Back in the day one had to be 21 in order to vote - my first was a NSW state election. My mother - a religious conservative always voted for Mr Menzies - my abusive step-father - a Labor voter. For my first election already having been turned off by a bellicose Liberal politician giving the address at my Sydney U BA graduation on May 30, 1970 (my 21st was the day before - that's how I recall that so precisely) was for the ALP which - so it seemed to me out of my relatively naïve political sensibility - had a rhetoric of decency and respect for the future of public education - the field which I was on the point of entering. As Gillian points out re her grand-son and his first election it is not possible to determine his future position beyond hoping that he will not be indolent but certainly be vigilant. It is this vigilance which has seen my own early position move/swing - but certainly not to the right - which nowadays seems to have become a kind of nightmarish caricature from where it was in the days of Menzies - adopting every chance to act for privilege and to take every chance to scatter fear mongering and divisiveness. My sense for social justice would never countenance that. What a fascinating cavalcade of exemplars Gillian has provided - my favourite would have to be John Philpot CURRAN.

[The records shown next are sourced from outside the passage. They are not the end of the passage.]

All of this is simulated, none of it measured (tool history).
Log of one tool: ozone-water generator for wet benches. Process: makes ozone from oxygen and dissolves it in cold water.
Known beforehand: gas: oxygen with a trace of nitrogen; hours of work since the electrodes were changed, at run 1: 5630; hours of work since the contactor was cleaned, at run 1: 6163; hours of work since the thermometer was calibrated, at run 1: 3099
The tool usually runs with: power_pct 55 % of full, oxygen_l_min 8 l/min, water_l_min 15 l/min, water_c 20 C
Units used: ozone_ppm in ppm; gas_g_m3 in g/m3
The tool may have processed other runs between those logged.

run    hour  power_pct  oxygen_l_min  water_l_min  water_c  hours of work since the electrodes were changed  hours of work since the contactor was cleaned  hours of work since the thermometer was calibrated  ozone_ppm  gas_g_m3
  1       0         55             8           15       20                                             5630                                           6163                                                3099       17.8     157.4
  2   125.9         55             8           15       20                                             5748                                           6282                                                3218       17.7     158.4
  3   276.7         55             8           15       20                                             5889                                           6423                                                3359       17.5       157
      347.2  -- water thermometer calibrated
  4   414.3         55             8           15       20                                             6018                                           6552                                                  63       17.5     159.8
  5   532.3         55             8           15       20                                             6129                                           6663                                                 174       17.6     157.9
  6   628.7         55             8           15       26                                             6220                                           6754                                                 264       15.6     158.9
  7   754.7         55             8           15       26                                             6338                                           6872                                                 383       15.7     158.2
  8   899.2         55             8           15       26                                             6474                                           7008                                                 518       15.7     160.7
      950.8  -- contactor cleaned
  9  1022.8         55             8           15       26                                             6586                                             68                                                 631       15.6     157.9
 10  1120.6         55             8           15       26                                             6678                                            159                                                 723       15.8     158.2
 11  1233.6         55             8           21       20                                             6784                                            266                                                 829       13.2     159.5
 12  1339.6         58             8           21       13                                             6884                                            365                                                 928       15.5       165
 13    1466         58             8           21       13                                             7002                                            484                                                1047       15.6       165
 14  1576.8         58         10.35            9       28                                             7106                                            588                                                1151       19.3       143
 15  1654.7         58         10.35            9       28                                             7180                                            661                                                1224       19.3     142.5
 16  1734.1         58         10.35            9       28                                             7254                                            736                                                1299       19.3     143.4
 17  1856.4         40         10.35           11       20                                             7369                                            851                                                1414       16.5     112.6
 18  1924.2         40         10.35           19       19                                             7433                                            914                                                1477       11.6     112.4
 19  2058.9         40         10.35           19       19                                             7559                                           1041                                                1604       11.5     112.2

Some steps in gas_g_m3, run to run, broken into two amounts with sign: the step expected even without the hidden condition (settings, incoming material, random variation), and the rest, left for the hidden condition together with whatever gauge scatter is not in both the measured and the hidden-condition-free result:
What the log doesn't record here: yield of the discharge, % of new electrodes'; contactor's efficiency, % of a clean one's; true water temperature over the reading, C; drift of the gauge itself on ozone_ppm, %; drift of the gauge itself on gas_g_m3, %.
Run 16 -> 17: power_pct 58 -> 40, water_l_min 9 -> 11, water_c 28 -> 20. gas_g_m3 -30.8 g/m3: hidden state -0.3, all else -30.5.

Jim KABLE | 04 July 2023  

Thank you for another thought provoking article. I am reminded of my late Uncle, a Victorian Western District dairy farmer. I loved talking my Uncle about all sorts of things, including politics. On one occasion during one conversation, I was moaning about the poor state of the nation and what a mess things were. He didn't disagree but asked me whether I was a member of a political party. I had to confess that I wasn't. His point being that if I was that worried I should get involved and take some do something about it. We all do need to pay attention, but we also should get involved, if only in some small way.

Stephen | 05 July 2023  

Again thank you Gillian for so many words of wisdom and lessons from history that we do well to remember. Yes, it is very important to stay vigilant and hang on to common sense.

Maggie | 06 July 2023  

The world certainly needs myriads of John Philpot Currans. Thank you for the article and I shall delve into researching Mr Curran's life & works

Stathis T | 07 July 2023  

I had known of the Acton quote, but, until I read your excellent article Gillian, I had not traced it through to its source, a letter Acton wrote to Mandell Creighton, an Anglican bishop, objecting to the latter's advocacy of absolutism in both Church and State. It was a seminal statement for the West. Sadly, with the way both Church and State are going, we seem to have the absolutism of the befuddled. Simon Crean was quite correct in objecting to the Iraq War, which wreaked devastation on that country and led to the rise of ISIS: a bit like Sowing the Dragon's Teeth. Politically, we seem extremely confused in the West, and, in some countries, like the USA and France, commit self-harm on a massive scale. Things are not as bad in Australia, but I think we are faced with massive obfuscation on certain issues. We need some clarity here and politicians of integrity with some vision, who can communicate in Plain English.

Edward Fido | 07 July 2023  

As always, I’m impressed and enlightened by your historical knowledge and found this essay extremely interesting. Navalny is indeed an inspirational man, much more so than Prigozhin, although I have no doubt that the latter will live in fear for his life. I’m glad your grandson voted. I get tired of people complaining about having to do so. It’s such a privilege and we can only imagine what life might be like in Afghanistan today if casting a ballot were compulsory and preventing someone (notably women) were illegal!

Juliet | 07 July 2023  

Thank you, Gillian, for your usual incisive helicopter view of global affairs, past , present and future. Acton's comment remains all too true today but what remains amazing -- and comforting -- is that there always seem to be brave men like Navalny ready to take the risks of doing what they see as i their duty. Curran was another courageous man who was willing to take the risk of defending unpopular men.
I do not wish to sound like a rabid feminist, but what about the women who over the ages have stood up to be counted ? They don't have to be as violent as Charlotte Corday but they selflessly defend hundreds of small unseen liberties in "the long level hours of every day".